The best chance to be whole
is to love whatever gets in the way,
until it ceases to be an obstacle.
Mark Nepo, The Book of Awakening
Gratitude welcomes what we are given. It doesn’t know any stories about how it should have been. To talk about gratitude is also to talk about what prevents gratitude, about resentment and bitterness. Resentment and bitterness are the residue that comes from dashed expectations. Since the world doesn’t fit our stories, there is a tension where I expected life to be more favorable to my hopes than it has been, or feel that the world has not bothered enough with me. That bitterness sticks in the body and the mind, so that the mind reruns its painful stories and the body stores them in awkwardness and discomfort.

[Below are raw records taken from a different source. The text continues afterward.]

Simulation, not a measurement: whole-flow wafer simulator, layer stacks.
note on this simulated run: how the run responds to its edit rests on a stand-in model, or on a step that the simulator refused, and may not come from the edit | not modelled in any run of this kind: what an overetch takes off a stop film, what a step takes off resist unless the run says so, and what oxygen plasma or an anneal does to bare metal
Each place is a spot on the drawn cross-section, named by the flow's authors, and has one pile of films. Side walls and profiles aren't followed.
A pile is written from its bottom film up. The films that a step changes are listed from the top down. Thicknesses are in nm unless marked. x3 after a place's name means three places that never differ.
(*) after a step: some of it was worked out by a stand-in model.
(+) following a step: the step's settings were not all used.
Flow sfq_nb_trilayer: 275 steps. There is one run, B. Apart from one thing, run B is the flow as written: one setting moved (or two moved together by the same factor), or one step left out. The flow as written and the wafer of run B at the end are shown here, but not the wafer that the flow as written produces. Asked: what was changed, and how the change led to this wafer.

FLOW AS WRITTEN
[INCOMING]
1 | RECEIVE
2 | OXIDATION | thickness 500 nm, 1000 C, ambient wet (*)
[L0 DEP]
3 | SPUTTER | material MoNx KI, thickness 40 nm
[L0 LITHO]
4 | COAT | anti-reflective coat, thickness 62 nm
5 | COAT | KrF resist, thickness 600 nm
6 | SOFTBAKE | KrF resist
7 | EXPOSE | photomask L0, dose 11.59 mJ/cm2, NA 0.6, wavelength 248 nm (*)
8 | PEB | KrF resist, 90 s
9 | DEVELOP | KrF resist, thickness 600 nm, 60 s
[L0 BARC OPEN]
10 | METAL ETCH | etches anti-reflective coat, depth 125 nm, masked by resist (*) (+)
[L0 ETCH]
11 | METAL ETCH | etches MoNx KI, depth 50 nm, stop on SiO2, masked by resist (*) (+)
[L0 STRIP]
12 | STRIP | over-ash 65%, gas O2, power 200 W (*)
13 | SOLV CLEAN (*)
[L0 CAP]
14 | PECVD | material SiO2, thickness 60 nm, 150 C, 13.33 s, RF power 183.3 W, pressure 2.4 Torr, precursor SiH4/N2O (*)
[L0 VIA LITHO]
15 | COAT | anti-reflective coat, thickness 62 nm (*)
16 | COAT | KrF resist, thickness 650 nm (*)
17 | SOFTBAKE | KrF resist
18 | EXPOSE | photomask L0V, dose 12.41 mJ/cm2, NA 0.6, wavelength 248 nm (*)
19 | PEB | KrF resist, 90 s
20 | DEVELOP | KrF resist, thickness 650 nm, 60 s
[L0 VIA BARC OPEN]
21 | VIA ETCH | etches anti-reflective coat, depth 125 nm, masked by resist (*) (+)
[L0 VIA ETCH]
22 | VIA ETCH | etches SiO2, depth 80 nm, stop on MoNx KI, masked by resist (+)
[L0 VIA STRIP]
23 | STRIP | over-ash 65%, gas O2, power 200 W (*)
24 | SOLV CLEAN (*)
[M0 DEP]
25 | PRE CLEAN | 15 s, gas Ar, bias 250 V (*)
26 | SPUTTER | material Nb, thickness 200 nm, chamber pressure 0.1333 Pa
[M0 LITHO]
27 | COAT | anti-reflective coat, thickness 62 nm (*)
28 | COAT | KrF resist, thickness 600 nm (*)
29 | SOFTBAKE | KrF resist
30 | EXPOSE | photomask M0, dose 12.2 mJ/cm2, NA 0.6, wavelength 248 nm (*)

John Tarrant, Practices of Gratitude.
The test of a psychologically mature person, and therefore spiritually mature, will be found in his or her capacity to handle what one might call the Triple A’s: anxiety, ambiguity and ambivalence. While all of us suffer these onslaughts and react reflexively, the immature psyche especially suffers a tension and seeks to resolve it quickly by a shift right or left to a one-sided solution. The more mature psyche is able to sustain the tension of opposites and contain conflict longer, thereby allowing the development and revelatory potential of the issue to emerge. Anxiety rises in the face of uncertainty, open-endedness. Ambiguity confounds the ego’s lust for security, to fix the world in a permanently knowable place. Ambivalence – the fact that the opposites are always present, visible or not – obliges one to deal with the capacity for dialogue with that other.
James Hollis, Creating a Life.
There can be bad weather and winds outside and similar storms and movement in our inner life. It is good to see them in a similar way: simply as stuff “passing through”. Sometimes, however, they can shake us out of our habitual patterns and bring us back to what is important.
When changewinds swirl through our lives, they often call us to undertake a new passage of the spiritual journey: that of confronting the lost and counterfeit places within us and releasing our deeper, innermost self – our true selves. They call us to come home to ourselves, to become who we really are.
Sue Monk Kidd, When the Heart Waits
Sometimes we experience dukkha quite directly in our meditation: our knees hurt and our backs hurt and our minds hurt. At other times it’s more subtle. We can’t seem to concentrate; we feel restless, we don’t think we are doing very well. Then our perception of suffering comes from seeing that we cannot control things. Many many times I told my teacher, Sayadaw U Pandita, “Things are going very badly. My head hurts …and my mind is all over the place and I cannot practice. Things are really bad”. He would just say, “That’s dukkha isn’t it” I would look at him expectantly, waiting for him to tell me the magic trick, that one technique that would make all the suffering go away…… But all he would say is “That’s dukkha isn’t it”.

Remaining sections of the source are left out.